From Dubai to Cairo, Festivals Help Arab Filmmakers Court Hollywood Partners

This fall, in the bustling media hubs of Dubai and Abu Dhabi and the more ancient Arab capitals of Cairo and Marrakech, festival execs are promising a bumper crop of Arab cinema.

It’s a harvest that regional players have spent several years cultivating.

Sandwiched between Venice and Sundance, the fall festival slot, which includes the Abu Dhabi, Dubai, Cairo and the Marrakech film festivals, offers significant opportunities for Arab filmmakers to stump for financing and make crucial connections within the industry, as well as a portal in which to take their work beyond the region.

Since the early aughts, the glitzy polestars of the Persian Gulf have been growing at breakneck speed, and along with the glass-and-steel triumphs of Qatar and the UAE came the high-striving fests of Dubai, Abu Dhabi and Doha. With deep pockets and a commitment to nourishing homegrown cinema, the Gulf’s trio of competing fests started out shallow, but gained depth thanks to the networking opportunities, press exposure and funding grants they could offer.

The now-defunct Doha Tribeca Film Festival, launched by the Doha Film Institute in 2009, made waves not so much for its content, but for the DFI’s financing power, which got such projects as Mira Nair’s “The Reluctant Fundamentalist” and Jean-Jacques Annaud’s “Black Gold” off the ground.

The DTFF was short-lived. Both Abu Dhabi and Dubai, however, are thriving. DIFF last year opened with “Omar,” Palestinian director Hany Abu-Assad’s searing West Bank-set love story, which had been supported from pre-production by the fest’s Enjaaz Fund, and which would go on to an Oscar nod for foreign-language film. One year earlier, Saudi helmer Haifaa Al-Mansour’s groundbreaking “Wadjda,” which was made with the support of the Dubai Film Connection, the fest’s co-production market, was crowned best Arab film.

“We started out as an event for the local community and by the second year we were adding an industry point of view. We’re a key festival now for audiences in Dubai, the UAE and the GCC,” says Shivani Pandya, the fest’s managing director. “We’ve really become an important aspect in the development of Arab cinema.”

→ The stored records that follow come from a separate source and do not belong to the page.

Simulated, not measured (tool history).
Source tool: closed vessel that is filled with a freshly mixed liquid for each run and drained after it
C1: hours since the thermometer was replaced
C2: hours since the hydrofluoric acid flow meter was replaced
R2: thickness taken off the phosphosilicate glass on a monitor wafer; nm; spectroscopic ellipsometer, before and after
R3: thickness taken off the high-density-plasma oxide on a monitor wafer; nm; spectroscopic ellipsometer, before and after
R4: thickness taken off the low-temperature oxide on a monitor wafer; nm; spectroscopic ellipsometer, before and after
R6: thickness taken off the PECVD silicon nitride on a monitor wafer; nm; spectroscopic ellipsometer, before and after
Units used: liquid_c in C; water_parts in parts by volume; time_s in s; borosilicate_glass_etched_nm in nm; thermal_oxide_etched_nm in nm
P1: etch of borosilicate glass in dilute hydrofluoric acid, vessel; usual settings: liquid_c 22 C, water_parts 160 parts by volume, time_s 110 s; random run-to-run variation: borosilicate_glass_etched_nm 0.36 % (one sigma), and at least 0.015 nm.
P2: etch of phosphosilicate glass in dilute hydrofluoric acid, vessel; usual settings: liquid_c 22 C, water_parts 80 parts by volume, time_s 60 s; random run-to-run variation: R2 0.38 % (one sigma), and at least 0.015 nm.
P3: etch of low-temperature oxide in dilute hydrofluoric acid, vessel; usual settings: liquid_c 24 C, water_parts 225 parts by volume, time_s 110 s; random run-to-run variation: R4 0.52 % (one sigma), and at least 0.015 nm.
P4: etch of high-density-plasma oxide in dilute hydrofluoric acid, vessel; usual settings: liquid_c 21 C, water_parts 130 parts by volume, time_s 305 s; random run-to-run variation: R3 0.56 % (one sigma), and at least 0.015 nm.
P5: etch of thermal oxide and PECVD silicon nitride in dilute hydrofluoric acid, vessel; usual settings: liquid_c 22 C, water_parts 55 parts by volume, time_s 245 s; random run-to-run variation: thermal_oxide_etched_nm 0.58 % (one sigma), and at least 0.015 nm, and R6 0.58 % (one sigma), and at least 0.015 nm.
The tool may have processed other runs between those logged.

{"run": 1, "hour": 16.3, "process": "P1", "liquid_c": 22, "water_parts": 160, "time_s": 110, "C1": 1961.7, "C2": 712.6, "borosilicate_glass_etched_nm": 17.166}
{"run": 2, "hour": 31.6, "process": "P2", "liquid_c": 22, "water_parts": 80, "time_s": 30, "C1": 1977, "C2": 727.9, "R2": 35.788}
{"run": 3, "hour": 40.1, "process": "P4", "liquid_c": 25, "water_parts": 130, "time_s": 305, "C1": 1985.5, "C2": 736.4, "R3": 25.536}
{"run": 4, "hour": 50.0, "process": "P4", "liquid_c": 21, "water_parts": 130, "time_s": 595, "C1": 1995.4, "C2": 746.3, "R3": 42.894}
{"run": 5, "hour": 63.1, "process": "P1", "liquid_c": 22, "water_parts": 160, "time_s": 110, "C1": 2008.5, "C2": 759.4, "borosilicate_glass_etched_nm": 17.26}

Fest execs in Dubai have just completed a 10-year plan for the event’s future, which they say will expand their focus on sales and acquisitions to match the uptick in local film productions in the region, also adding TV and VOD to their marketing offerings.

The ADFF, which was launched in 2007 and runs from Oct. 23-Nov. 1, has played host to some of the most important films in the region. These include Annemarie Jacir’s “When I Saw You,” Palestine’s 2013 Oscar entry. SANAD, the fest’s development and post-production fund, offers $500,000 in coin to Arab filmmakers each year. Four SANAD-funded films will play the Toronto film fest this year, and “Theeb,” from Jordanian Naji Abu Nowar, is in competition at Venice.

The venerable Cairo Intl. Film Festival, which will play from Nov. 9-18 after political turmoil caused execs to scrap its 2013 installment, is the grand dame of Middle Eastern fests. Established in 1976, the fest’s future looked unsure after the country’s political uprising in 2011. Both its 2011 and 2013 editions were canceled, and while its 2012 event did go ahead, it was with an abridged schedule, no closing ceremony and a boycott by local directors.

The Egypt of 2014 looks radically different, however. There is also different leadership at the Cairo Film Fest: a new director, respected Cairo film critic Samir Farid, as well as the endorsement of Martin Scorsese, chair of the Intl. Cinema Institute, with which it has announced a fresh partnership. Execs promise a revamped fest in 2014, fit for a revamped Egypt.

And at the Marrekech Film Fest, which was launched in 2001 and plays Dec. 5-13, a local film industry has started to take flight under the auspices of the fest, with female helmers at its forefront. So many femme directors have sprouted in Morocco since the fest’s inception that Cinecoles, its shorts sidebar, is split, with separate competitions for men and women.

Scorsese is also deeply invested in Marrekech, serving as its jury head in 2013 as well as godfather to the ESAV, Marrekech’s leading film school, which he inaugurated in 2007.

Harvey Weinstein made his debut visit to Marrekech in 2013, solidifying its place as an important promotional springboard. Fest has yet to announce its slate for 2014, but auds can also expect a hearty serving of Bollywood fare — its 2013 installment made history by opening with a Bollywood pic, Sanjay Leela Bhansali’s guns and glory drama “Ram Leela,” and local auds have made an habit of clamoring to the fest’s Mumbai-sourced offerings.